Four short links: 10 March 2014

Wolfram Language, Historic Innovation, SF Culture Wars, and Privacy's Death

  1. Wolfram Language — a broad attempt to integrate types, operations, and databases along with deployment, parallelism, and real-time I/O. The demo video is impressive, not just in execution but in ambition. Healthy skepticism still necessary.
  2. Maury, Innovation, and Change (Cory Ondrejka) — amazing historical story of open data, analysis, visualisation, and change. In the mid-1800’s, over the course of 15 years, a disabled Lieutenant changed the US Navy and the world. He did it by finding space to maneuver (as a trouble maker exiled to the Navy Depot), demonstrating value with his early publications, and creating a massive network effect by establishing the Naval Observatory as the clearing house for Navigational data. 150 years before Web 2.0, he built a valuable service around common APIs and aggregated data by distributing it freely to the people who needed it.
  3. Commuter Shuttle and 21-Hayes EB Bus Stop Observations (Vimeo) — timelapse of 6:15AM to 9:15AM at an SF bus stop Worth watching if you’re outside SF and wondering what they’re talking about when the locals rage against SF becoming a bedroom community for Valley workers.
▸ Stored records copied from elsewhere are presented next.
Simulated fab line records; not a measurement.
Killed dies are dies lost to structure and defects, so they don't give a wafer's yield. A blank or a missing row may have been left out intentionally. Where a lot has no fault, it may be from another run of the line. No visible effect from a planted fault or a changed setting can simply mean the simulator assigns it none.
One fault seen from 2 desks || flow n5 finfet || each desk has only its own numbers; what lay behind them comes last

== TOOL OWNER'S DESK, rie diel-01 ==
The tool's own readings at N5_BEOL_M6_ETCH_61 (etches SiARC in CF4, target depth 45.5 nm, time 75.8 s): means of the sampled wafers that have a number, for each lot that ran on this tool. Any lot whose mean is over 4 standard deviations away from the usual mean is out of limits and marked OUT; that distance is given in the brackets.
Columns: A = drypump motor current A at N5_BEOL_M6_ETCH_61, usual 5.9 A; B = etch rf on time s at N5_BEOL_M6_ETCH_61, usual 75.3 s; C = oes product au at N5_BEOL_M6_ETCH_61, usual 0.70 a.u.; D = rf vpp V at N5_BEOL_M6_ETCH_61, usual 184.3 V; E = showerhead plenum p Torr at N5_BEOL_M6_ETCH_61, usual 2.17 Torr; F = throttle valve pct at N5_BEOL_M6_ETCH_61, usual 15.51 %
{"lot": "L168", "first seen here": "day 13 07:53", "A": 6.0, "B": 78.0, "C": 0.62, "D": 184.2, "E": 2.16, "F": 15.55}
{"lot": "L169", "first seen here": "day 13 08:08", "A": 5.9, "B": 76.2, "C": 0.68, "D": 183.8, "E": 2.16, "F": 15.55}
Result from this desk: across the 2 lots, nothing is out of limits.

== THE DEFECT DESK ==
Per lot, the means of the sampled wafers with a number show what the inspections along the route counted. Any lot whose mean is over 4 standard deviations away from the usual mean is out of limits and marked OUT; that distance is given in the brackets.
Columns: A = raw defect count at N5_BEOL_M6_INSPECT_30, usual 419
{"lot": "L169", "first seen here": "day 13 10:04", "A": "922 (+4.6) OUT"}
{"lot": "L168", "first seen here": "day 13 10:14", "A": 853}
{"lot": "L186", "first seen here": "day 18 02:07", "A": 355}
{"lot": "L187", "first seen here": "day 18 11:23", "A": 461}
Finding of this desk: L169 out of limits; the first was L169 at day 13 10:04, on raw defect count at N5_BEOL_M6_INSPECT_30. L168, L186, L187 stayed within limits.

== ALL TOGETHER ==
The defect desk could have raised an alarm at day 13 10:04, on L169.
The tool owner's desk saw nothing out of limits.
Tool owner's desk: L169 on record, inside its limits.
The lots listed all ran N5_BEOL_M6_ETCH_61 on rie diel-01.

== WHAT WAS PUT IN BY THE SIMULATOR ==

  4. A Day of Speaking Truth to Power (Quinn Norton) — It was a room that had written off privacy as an archaic structure. I tried to push back, not only by pointing out this was the opening days of networked life, and so custom hadn’t caught up yet, but also by recommending danah boyd’s new book It’s Complicated repeatedly. To claim “people trade privacy for free email therefore privacy is dead” is like 1800s sweatshop owners claiming “people trade long hours in unpleasant conditions for miserable pay therefore human rights are dead”. Report of privacy’s death are greatly exaggerated.